# 48/52 Challenge



## Browtine (May 16, 2011)

Time for this week's theme. Hmmm... How about...

BIRDS

We done insects. Why not the feathered flyin' critters? 

And if you're new or not familiar with the rules please see the original challenge thread and review them. Thanks.


----------



## wvdawg (May 16, 2011)

Oh, oh Chris - this might be too tough for Lovemylabxs!  Mike doesn't get too many birds out there!


----------



## carver (May 17, 2011)

*Hunting worms*


----------



## Mak-n-Memories (May 17, 2011)

Beautiful shot.


----------



## wvdawg (May 17, 2011)

Wow!  Awesome composition Jerry!
Way to go!


----------



## LOVEMYLABXS (May 17, 2011)

Neat shot Jerry 

Well I'd almost bet you are expecting to see a Hummer shot but fooled ya this time (I do have a few more to post up later ) but for now how about a 

Male House Finch


----------



## Bubba_1122 (May 18, 2011)

recurve36 said:


> Here are some gull shots from the beach.

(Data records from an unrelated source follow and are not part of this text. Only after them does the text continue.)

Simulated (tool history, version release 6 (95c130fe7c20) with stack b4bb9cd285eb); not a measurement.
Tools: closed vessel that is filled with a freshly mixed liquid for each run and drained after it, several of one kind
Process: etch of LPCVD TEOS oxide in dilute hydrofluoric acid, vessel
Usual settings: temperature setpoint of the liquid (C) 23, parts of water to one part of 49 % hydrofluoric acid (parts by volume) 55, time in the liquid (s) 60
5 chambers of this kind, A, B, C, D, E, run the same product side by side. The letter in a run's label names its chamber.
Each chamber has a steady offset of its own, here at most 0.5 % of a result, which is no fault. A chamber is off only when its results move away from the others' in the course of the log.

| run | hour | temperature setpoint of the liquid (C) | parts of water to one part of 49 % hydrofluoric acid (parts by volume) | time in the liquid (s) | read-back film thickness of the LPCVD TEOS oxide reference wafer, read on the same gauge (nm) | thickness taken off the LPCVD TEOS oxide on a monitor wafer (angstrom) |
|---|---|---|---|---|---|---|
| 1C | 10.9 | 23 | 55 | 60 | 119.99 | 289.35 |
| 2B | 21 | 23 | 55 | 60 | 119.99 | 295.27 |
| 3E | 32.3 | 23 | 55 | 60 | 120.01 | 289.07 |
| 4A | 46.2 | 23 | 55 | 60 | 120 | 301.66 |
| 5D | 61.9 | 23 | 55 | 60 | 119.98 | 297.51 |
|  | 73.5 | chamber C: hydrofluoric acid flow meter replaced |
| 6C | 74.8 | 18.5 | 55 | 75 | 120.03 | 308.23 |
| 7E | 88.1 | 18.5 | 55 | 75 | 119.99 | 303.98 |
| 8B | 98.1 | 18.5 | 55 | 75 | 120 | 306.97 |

For some reason Alfred Hitchcock flashed through my mind. 


Nice shots.


----------



## wvdawg (May 18, 2011)

Guess I'd better stick with my favorite species!


----------



## LOVEMYLABXS (May 18, 2011)

wvdawg said:


> Guess I'd better stick with my favorite species!


 

And you do such a nice job with them Dennis


----------



## mlbfish (May 18, 2011)

Took this about an hour ago. If the window had been open I could just about touch him. About 3 feet away. Not crazy about the background.


----------



## carver (May 18, 2011)

Nice shots so far,Lets see some more


----------



## Browtine (May 18, 2011)

I figured this would be a great one with this group! Lovin' it!


----------



## HALOJmpr (May 18, 2011)

I'll slip one in this week.  Sorry I missed a few.


----------



## Mrs. Piggy (May 19, 2011)

*Starling*

I think this might just be one of my favorite birds


----------



## cornpile (May 20, 2011)

*Woody*


----------



## ronfritz (May 21, 2011)

I missed a bunch but had some pretty good luck down at the pond so figured I'd come out of hiding and post a few.


----------



## huntin1 (May 22, 2011)

Not sure if this is too late,







huntin1


----------



## Niner (May 22, 2011)

Not the best pic I've ever taken, but he didn't pose for very long.  Only got about three shots.


----------



## ronfritz (May 22, 2011)

Nice shot Huntin1.  Good to see some green grass.  I'm headed up your way sort of, to Lake of the Woods the last week of June for some walleyes and hope to come home with some loon shots.


----------



## huntin1 (May 22, 2011)

Thanks Ron, It is very nice to see green grass and flowers blooming. Winter lasted too long this year.

Good luck on the walleyes and Loons, Lake of the Woods is a good place for both, and huge mosquitos.


huntin1


----------



## kc6bsm (May 22, 2011)

Just relaxin,................ until Chase flushed them up.


----------



## papasmurff (May 22, 2011)

just got a new lens and trying to figure it out, so.....


----------